On the other hand, it is urged that the bonds of every state are
property in the hands of its creditors, and, as such, that they
should bear a due proportion of the public burdens. In the case of
Murray v. Charleston, 96 U. S. 432, there
are many pertinent and just observations on this subject which it
is not material to repeat, for the question is not necessarily
involved in the disposition of the case before us. Whatever may be
the wise rule -- looking at the necessity in a commercial country
for its prosperity that its public credit should never be impaired
-- as to the taxability of the public securities, it is settled
that any tax levied upon them cannot be withheld from the interest
payable thereon. Such was the decision of this Court in
Murray
v. Charleston. There, the city had issued certificates of
stock whereby it promised to pay to the owners thereof certain sums
of money, with six percent interest, payable quarterly.
Subsequently it imposed a tax of two percent on the value of all
property within its limits for the purpose of meeting the expenses
of its government, and, treating its stock as part of such
property, directed that the tax assessed upon it should be retained
by the treasurer of the city from the interest due thereon. To
recover the amount thus retained, which was one-third of the
interest stipulated, suit was brought. The city defended its action
on the ground that the tax on the stock was not higher than the tax
on all other property of its citizens, and that all property in the
city was subject to taxation, but the Court answered that, by the
legislation of the city, its obligation to its creditors was
impaired, and however great its power of taxation, it must be
exercised, being a political agency of the state, in subordination
to the inhibition of
Page 102 U. S. 684
the federal Constitution against legislation impairing the
obligation of contracts. Until the interest was paid, no act of the
state or of its political subdivisions exercising legislative power
by its authority could work an exoneration from what was promised
to the creditor. This decision would be decisive here, but the
present case is still stronger for the creditor. The Funding Act
made the bonds issued under it payable to order or bearer, and made
the coupons payable to bearer. They were so far distinct and
independent contracts that they could be separated from each other
and transferred to different hands.
In
Clark v. Iowa City, we had occasion to speak of
bonds of municipal bodies and private corporations having similar
coupons, and the language there used is applicable here. We said
that most of such bonds
"are issued in order to raise funds for works of large extent
and cost, and their payment is therefore made at distant periods,
not unfrequently beyond a quarter of a century. Coupons for
different installments of interest are usually attached to such
bonds in the expectation that they will be paid as they mature,
however distant the period fixed for the payment of the principal.
These coupons, when severed from the bonds, are negotiable and pass
by delivery. They then cease to be incidents of the bonds, and
become in fact independent claims; they do not lose their validity
if for any cause the bonds are cancelled or paid before maturity,
nor their negotiable character, nor their ability to support
separate actions. . . . They then possess the essential attributes
of commercial paper, as has been held by this Court in repeated
instances.
87 U. S. 20 Wall. 583,
87 U. S. 589."
Here also, the coupons held by the petitioner were distinct
contracts imposing separate obligations upon the state. He was not
the owner of the bonds to which they had been originally attached.

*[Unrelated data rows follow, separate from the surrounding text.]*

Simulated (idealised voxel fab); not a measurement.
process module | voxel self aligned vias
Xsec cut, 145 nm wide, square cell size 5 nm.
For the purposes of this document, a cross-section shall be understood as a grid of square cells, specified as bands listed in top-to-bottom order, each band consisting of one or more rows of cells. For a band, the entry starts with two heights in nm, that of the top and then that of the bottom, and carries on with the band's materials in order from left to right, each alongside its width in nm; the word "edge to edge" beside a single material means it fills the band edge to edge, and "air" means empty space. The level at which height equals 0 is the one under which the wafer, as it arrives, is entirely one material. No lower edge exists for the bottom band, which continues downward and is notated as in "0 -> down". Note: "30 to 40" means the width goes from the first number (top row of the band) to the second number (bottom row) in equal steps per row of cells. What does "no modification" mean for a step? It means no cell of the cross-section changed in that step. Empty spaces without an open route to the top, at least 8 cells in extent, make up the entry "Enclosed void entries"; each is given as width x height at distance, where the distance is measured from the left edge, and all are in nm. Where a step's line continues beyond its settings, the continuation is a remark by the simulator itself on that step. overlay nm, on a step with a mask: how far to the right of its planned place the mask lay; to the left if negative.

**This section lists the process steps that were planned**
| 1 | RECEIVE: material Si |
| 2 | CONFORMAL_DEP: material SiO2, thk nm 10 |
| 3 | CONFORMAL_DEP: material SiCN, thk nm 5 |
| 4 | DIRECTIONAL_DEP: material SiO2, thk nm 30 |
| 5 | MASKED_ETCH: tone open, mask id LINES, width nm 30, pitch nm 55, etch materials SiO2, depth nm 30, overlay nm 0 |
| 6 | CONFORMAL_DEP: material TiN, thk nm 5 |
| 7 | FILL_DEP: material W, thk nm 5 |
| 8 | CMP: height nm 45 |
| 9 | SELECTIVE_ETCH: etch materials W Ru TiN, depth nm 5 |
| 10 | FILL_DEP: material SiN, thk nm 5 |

In his hands, they were as free and discharged from all liability
on those bonds as though they had never been connected with them.
And surely it is not necessary to argue that an act which requires
the holder of one contract to pay the taxes levied upon another
contract held by a stranger cannot be sustained. Such an act is not
a legitimate exercise of the taxing power: it undertakes to impose
upon one the burden which should fall, if at all, upon another.
Page 102 U. S. 685
The Funding Act stipulated that the coupons should be receivable
for all taxes and dues to the state -- that is, for taxes and dues
owing by the holders of the coupons, and for their full amount, and
upon this pledge the holders of the bonds of the state surrendered
them, and took new bonds for two-thirds of their amount. The act of
1876 declares that the coupons shall not be thus received for taxes
and dues owing by the holders of them for their full amount, but
only for such portion as may remain after a tax subsequently levied
upon the bonds, to which they were originally attached, is
deducted, though the bonds be held by other parties. If this act
does not impair the contract with the bondholder -- who was
authorized to transfer to others the coupons with this quality of
receivability for taxes annexed -- and also the contract with the
bearer of the coupon written on its face that it should be received
for all taxes to the state, it is difficult to see in what way the
contract with either would be impaired, even though the tax on the
bond should equal the whole face of its coupons. If, against the
express terms of the contract, the state can take a portion of the
interest in the shape of a tax on the bond, it may at its pleasure
take the whole.
We are clear that this act of Virginia of 1876 (sec. 117),
requiring the tax on her bonds, issued under the Funding Act of
March 30, 1871, to be deducted from the coupons originally attached
to them when tendered in payment of taxes or other dues to the
state, cannot be applied to coupons separated from the bonds and
held by different owners without impairing the contract with such
bondholders contained in the Funding Act and the contract with the
bearer of the coupons. It follows that the petitioner was entitled
to a writ of mandamus to compel the Treasurer of the city of
Richmond to receive the coupons, tendered to him in payment of
taxes due the state, for their full amount.
The judgment of the Supreme Court of Appeals denying the writ
must therefore be reversed and the case remanded for further
proceedings in accordance with this opinion, and it is
So ordered.
Page 102 U. S. 686
MR. JUSTICE MILLER, dissenting.
I dissent from the judgment of the Court. In addition to the
general proposition which I have always maintained, that no
legislature of a state has authority to bargain away the state's
right of taxation, I am of opinion that in issuing the bonds and
coupons which are the subject of this controversy, the Legislature
of Virginia neither in terms nor by any just inference made any
contract that the bonds and coupons should not be subject to the
same taxes as other property taxed by the state.